17 Abigail was another fearless woman who hoped in God, and Peter may have had her in mind as well. She “was good in discretion,” but her husband Nabal “was harsh and bad in his practices.” When Nabal refused to give assistance to David and his men, they prepared to wipe out Nabal and his entire household. But Abigail took action to save her household. She loaded supplies of food on asses and met David as he and his armed men were en route. Catching sight of David, she dismounted, fell at his feet, and entreated him not to act rashly. David was deeply moved. “Blessed be Jehovah the God of Israel, who has sent you this day to meet me!” he said, “and blessed be your sensibleness.”—1 Samuel 25:2-33.
18 Another fine example for wives is that of a young Shulammite woman who remained loyal to the humble shepherd to whom she was promised in marriage. Her love for him remained strong despite the amorous attentions of a wealthy potentate. Moved to express her feelings for the young shepherd, she said: “Place me as a seal upon your heart, as a seal upon your arm; because love is as strong as death is . . . Many waters themselves are not able to extinguish love, nor can rivers themselves wash it away.” (Song of Solomon 8:6, 7) May it also be the resolve of all those who accept a marriage proposal to remain loyal to their husbands and deeply respect them.
Additional Divine Counsel
19 Finally, consider the context of our theme scripture: “Wives be in subjection to [your] husbands.” (Ephesians 5:22) Why is such subjection necessary? “Because,” the next verse continues, “a husband is head of his wife as the Christ also is head of the congregation.” Therefore, wives are urged: “As the congregation is in subjection to the Christ, so let wives also be to their husbands in everything.”—Ephesians 5:23, 24, 33.

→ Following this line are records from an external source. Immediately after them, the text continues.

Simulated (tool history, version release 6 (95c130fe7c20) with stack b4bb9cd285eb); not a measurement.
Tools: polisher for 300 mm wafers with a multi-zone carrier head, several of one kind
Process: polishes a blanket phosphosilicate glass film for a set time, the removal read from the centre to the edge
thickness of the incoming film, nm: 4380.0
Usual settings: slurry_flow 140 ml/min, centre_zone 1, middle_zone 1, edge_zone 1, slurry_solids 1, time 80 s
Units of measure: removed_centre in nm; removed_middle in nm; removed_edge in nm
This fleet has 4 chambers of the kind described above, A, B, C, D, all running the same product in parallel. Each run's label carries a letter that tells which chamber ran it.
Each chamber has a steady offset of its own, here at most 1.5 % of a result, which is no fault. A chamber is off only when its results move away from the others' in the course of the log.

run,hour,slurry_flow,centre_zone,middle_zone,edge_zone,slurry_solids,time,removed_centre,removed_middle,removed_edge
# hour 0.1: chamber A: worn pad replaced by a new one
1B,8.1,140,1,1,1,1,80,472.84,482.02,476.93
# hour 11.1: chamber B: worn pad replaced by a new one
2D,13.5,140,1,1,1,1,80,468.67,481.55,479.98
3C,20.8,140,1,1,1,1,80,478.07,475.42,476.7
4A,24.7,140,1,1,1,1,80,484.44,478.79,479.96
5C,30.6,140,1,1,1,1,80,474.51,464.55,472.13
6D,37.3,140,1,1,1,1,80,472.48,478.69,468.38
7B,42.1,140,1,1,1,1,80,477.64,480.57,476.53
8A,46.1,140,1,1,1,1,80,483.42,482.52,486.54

20 To obey this command, wives need to study and then imitate the example of Christ’s congregation of anointed followers. Please read 2 Corinthians 11:23-28 and thereby learn what one member of the congregation, the apostle Paul, endured in being faithful to his Head, Jesus Christ. Like Paul, wives as well as the rest of the congregation need to remain loyally subject to Jesus. Wives demonstrate this by their subjection to their husbands.
21 While many wives today may chafe at being in subjection, a wise woman will consider its advantages. For example, in the case of a husband who is an unbeliever, submitting to his headship in all matters that would not mean violating God’s laws or principles may well yield the marvelous reward of her being able to ‘save her husband.’ (1 Corinthians 7:13, 16) Furthermore, she can find contentment in knowing that Jehovah God approves of her course and will richly reward her for imitating the example of his dear Son.
Do You Remember?
• Why may it be a challenge for a wife to respect her husband?
• Why is accepting a marriage proposal so serious?
• How did Jesus serve as an example for wives, and what benefits may result from following his example?
1. Why is respecting a husband often hard to do?
2. What has developed regarding women and marriage in recent times?
3. What is the basic problem affecting marriage?
4, 5. (a) Why is caution advisable when considering marriage? (b) What should a woman do before consenting to marry?
6. What decision can most women today make, and why is it so important?
7. What wise counsel has been provided about seeking a mate?
8, 9. (a) How did Jesus view his subjection to God? (b) What benefit may be realized from subjection?
10. How did Jesus set an example in showing subjection?
11. Why did Peter encourage wives to be submissive even to husbands who were unbelievers?
12. What benefits were realized by Jesus’ submissive course?
13, 14. How has submission to unbelieving husbands been beneficial?
15. What “adornment” is recommended for Christian wives?
16. In what ways is Sarah a fine example for Christian wives?
17. Why might Peter have had Abigail in mind as an example for Christian wives?
18. If tempted by the amorous attentions of another man, wives can reflect on what example, and why?
19, 20. (a) For what reason should wives be in subjection to their husbands? (b) What fine example has been provided for wives?
21. What can serve as incentives for wives to remain subject to their husbands?
[Picture on page 19]
Why is deciding whether to accept a marriage proposal so serious?
[Picture on page 21]
What can wives learn from the example of such Bible characters as Abigail?